Lanny, by Max Porter
I’ve been wanting to talk about this book for a while but I know I’m going too find it really difficult to do it justice. And it deserves justice, because it’s one of the most innovative and poignant and clever and beautiful book I’ve read this year.
The Guardian has a brilliant review
Lanny is a gloriously idiosyncratic little boy, busy building dens, talking to trees, enchanting and baffling his parents; getting on with the endlessly interesting stuff of life in an “ordinary home-county place”, a rural village in commuting distance of London. We see him, and we miss him, through the eyes of his rapturously devoted mother, a father who can’t feel the same closeness, an ageing artist who cherishes Lanny’s buoyant creativity, and a whole company of local people whose voices rise and fall in an “English symphony”. We also watch Lanny from the perspective of Dead Papa Toothwort, an ancient spirit who stirs in the ground and has seen all life in this place.
“a joyously stirred cauldron of words”… it continuous.. and it’s just perfect!
(You can read the whole piece here).
The book is about the past and the future and what we’ve lost and creativity and magic and being different and relationship and nature… but it’s mostly about love. And the language is rich and alive.
Stunning. Imaginative. Extravagant. Poetic. Old as time. Contemporary.
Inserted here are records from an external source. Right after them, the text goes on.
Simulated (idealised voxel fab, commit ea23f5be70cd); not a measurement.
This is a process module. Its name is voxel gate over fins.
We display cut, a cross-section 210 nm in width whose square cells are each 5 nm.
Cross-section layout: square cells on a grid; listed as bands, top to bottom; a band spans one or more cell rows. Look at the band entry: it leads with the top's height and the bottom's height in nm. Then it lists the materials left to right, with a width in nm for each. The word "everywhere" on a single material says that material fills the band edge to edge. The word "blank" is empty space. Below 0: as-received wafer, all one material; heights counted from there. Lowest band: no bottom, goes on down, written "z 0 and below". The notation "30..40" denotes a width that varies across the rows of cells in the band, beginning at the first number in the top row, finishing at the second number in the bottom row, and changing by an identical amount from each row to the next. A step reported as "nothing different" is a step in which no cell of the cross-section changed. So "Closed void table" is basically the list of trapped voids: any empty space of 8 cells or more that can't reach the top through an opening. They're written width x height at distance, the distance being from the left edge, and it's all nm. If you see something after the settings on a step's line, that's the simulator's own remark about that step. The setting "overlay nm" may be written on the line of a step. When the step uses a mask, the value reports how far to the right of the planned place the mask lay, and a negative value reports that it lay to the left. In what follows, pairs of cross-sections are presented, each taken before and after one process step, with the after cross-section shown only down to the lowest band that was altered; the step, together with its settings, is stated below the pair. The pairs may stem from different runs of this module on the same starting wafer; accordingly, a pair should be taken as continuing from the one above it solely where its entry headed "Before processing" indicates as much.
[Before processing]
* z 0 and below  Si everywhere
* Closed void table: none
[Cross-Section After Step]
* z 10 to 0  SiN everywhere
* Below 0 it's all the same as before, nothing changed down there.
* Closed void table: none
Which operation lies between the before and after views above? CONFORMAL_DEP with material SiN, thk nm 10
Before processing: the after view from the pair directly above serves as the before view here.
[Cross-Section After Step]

We get to know Lanny and his family and then he goes missing… but I’m not going to spoil the ending for you… please read it. Sit in your most comfortable chair, a blanket and a cup of tea if you wish, or under a tree in the sun and let the words swallow you up and get lost in them.
You will not regret it.
Waterstones’s have a beautiful special edition if you need a present for someone.
Max Porter also wrote ‘Grief is the thing with feather’, another total gem. I’m a huge admirer of his work. At the Cheltenham Festival of Literature he was in the audience of Anthony Anaxagorou and I had a total fangirl moment. Mercifully he was very gracious about my rambling.